Basic Data Structures

My Take on UCSD's Basic Data Structures course (CSE 12)


Project maintained by nate-browne Hosted on GitHub Pages — Theme by mattgraham

Binary Search Trees

Chapters 4 and 12 of Data Structures and Algorithm Analysis in C++

The Motivation

Even though hashing gives us super fast lookups and insertions, there is one major flaw: the data is not sorted.

Thinking back to lists and arrays, we saw that if our data is sorted, we can perform searches and insertions in logarithmic time by making use of the idea of binary search. Let’s revisit that idea now.
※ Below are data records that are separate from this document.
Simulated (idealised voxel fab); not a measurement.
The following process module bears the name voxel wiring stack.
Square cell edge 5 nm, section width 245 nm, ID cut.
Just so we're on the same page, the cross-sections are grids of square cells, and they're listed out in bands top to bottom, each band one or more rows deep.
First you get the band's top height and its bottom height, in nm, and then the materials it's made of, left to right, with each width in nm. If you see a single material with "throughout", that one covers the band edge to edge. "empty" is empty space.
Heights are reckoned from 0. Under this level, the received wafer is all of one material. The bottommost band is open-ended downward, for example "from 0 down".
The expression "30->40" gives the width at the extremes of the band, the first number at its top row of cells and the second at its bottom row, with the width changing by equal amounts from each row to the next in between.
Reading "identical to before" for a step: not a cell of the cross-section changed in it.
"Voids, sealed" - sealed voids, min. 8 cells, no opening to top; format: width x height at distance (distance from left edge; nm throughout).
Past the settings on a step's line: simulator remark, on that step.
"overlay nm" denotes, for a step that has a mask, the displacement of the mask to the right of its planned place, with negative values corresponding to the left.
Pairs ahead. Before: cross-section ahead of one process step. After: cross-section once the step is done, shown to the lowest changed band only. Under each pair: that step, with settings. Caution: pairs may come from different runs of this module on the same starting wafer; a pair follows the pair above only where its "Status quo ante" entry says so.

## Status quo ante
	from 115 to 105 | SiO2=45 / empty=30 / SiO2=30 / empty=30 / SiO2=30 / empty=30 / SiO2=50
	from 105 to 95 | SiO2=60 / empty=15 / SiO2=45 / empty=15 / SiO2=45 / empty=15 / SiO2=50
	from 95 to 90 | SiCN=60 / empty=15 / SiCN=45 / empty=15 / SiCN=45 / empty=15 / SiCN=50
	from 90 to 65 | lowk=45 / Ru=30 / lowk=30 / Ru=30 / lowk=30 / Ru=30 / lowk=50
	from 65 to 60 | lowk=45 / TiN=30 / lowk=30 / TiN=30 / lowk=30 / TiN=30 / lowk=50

Sets, Maps, and The Tree Data Structure

As we saw last lecture, the Set and Map ADTs are useful abstractions related to their mathematical counterparts.

The data structures of a Hashset and Hashmap provide nice quick insertion and lookup, but as we’ve hinted to above, provide no guarantees about ordering.

Binary Trees vs Binary Search Trees

There are many kinds of trees used in different contexts, but we’ll focus on binary trees.

A binary tree is a recursively defined data structure composed of nodes, with one node serving as the “root node”.

In a binary tree, every node maintains the invariant that it has [0, 3) children. The “recursive” part of the definition is that each node in a binary tree serves as the “root” of its own binary tree.

binary tree

A binary search tree (BST) is a binary tree that has a couple extra constraints:

  1. Every element appears at most one time in the tree (making it a good candidate to use to implement sets).
  2. At any and every node, every in its left subtree is smaller than it in value, and every node in its right subtree is larger than it in value.

binary search tree

Binary search trees are good candidates for implementing sets and maps, and in an optimally balanced tree, we have guaranteed $O(\log (n))$ time operations (lookup, insert, remove), where $n$ is the number of elements.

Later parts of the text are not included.